At one point, he lowers his instrument and strums it like a guitar while whistling a tune. Even some of the serious Polish musicians in black tie behind him on stage can't suppress a look of amazement.

The video has been watched almost 1 million times, earning cheers for its brilliance and audacity ("A freakin' genius!" reads one comment on YouTube) and boos from some for its supposed bad taste ("What a travesty!" writes another viewer). But the bigger question it raised for many was far more basic: Who is this guy?

Gilles Apap is an Algerian-born French violinist with a superb technique and a stellar classical pedigree. He was a protégé of the great violinist Yehudi Menuhin and was recognized in his 20s as a big-time classical talent. For a brief period in the 1990s, he was on the fast track toward a major career, with a powerful New York management agency behind him and a recording contract with Sony Classical.

But the life did not fit, and after a few years Apap walked away from it all, retreating first to Santa Barbara and then to the quiet of Arroyo Grande in Southern California. In the intervening years, he has taken his elite conservatory training and, in short, gone rogue.

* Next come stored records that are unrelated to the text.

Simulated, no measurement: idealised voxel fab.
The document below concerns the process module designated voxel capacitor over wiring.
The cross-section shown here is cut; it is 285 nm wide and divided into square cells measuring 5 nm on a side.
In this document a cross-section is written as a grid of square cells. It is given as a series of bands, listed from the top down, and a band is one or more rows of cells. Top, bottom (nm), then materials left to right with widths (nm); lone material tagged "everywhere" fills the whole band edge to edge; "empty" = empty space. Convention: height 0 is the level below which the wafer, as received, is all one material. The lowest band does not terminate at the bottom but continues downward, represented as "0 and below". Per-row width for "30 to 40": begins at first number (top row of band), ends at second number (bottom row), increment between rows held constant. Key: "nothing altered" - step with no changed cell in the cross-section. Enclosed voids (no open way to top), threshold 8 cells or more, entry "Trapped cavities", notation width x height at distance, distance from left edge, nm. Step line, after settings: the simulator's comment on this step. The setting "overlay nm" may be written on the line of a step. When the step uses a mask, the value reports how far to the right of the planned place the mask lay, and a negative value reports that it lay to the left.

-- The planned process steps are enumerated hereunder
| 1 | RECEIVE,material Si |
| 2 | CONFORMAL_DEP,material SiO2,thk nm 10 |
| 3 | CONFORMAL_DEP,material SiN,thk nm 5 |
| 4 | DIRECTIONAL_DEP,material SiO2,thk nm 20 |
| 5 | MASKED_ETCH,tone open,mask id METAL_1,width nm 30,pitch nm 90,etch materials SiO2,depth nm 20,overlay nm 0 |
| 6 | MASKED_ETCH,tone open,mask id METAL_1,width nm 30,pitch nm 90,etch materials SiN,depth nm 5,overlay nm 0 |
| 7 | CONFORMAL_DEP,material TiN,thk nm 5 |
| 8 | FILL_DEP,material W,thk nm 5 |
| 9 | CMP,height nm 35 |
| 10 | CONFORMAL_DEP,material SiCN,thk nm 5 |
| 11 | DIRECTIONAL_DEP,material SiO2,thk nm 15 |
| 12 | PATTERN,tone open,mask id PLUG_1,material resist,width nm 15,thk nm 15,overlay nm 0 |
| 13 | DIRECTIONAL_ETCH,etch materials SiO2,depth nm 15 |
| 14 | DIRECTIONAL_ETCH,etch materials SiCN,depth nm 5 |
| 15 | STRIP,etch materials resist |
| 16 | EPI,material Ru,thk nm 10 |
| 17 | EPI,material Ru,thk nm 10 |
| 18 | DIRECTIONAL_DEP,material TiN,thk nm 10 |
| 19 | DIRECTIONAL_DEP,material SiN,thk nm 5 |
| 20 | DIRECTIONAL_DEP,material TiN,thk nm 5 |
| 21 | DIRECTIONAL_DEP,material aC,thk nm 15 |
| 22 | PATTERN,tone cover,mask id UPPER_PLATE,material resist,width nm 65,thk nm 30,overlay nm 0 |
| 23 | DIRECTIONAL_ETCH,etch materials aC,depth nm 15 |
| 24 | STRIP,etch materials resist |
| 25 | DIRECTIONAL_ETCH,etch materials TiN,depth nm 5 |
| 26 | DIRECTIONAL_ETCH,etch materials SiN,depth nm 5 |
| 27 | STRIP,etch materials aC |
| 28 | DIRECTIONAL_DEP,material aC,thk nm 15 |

Now 45, he is a classical violinist living off the grid, a staggeringly versatile player with a conviction that all music is created equal. He has immersed himself deeply in nonclassical traditions - Irish music, old-time fiddling, bluegrass, and Indian music - yet he hates the term "crossover," seeing it as a cynical marketing category. (He describes himself as "a classical violinist who enjoys playing sessions.") Whatever the label, there is no mistaking the sense of freedom and spontaneity he finds in these traditions - qualities he tries to channel back into his classical performance.

With his self-deprecating jokes and easygoing manner, Apap is far too laid back to be a missionary for any particular cause, and too sincere a musician to play the role of the industry jester or the hardened rebel. But he has joined the slender ranks of underground indie classical soloists, such as the cellist Matt Haimovitz, who are making careers by their own rules and starting to get results. Moreover, his wide-ranging musical travels and his sometimes hilariously whimsical approach make him a blast of fresh air in an intensely serious classical music world bent on a meticulous pursuit of the sublime.

Music was not always a source of so much joy for Apap. As a teenager in Nice, he had such a tortured relationship to his art that he once purposefully slammed his finger in a heavy door to get out of playing a concert and possibly end his days as a violinist. The gruesome stunt got him out of the concert, but his finger quickly healed and he kept playing, going on to win a prize at Menuhin's competition for his performance of Bartok's Second Violin Sonata. More important, he won the backing of that grand eminence of the violin.

Menuhin introduced Apap to the French director Bruno Monsaingeon, who made a documentary - "The Unknown Fiddler of Santa Barbara" (1993) - that won Apap an instant cult following. Other musicians he met along the way helped him deepen his interest in folk music.

These days, you might find him soloing with an orchestra one night and playing at a local square dance near his hometown the next. Most recently, Apap has been in Boston rehearsing for performances of the formidable and lushly dissonant Berg Violin Concerto with the Boston Philharmonic this weekend.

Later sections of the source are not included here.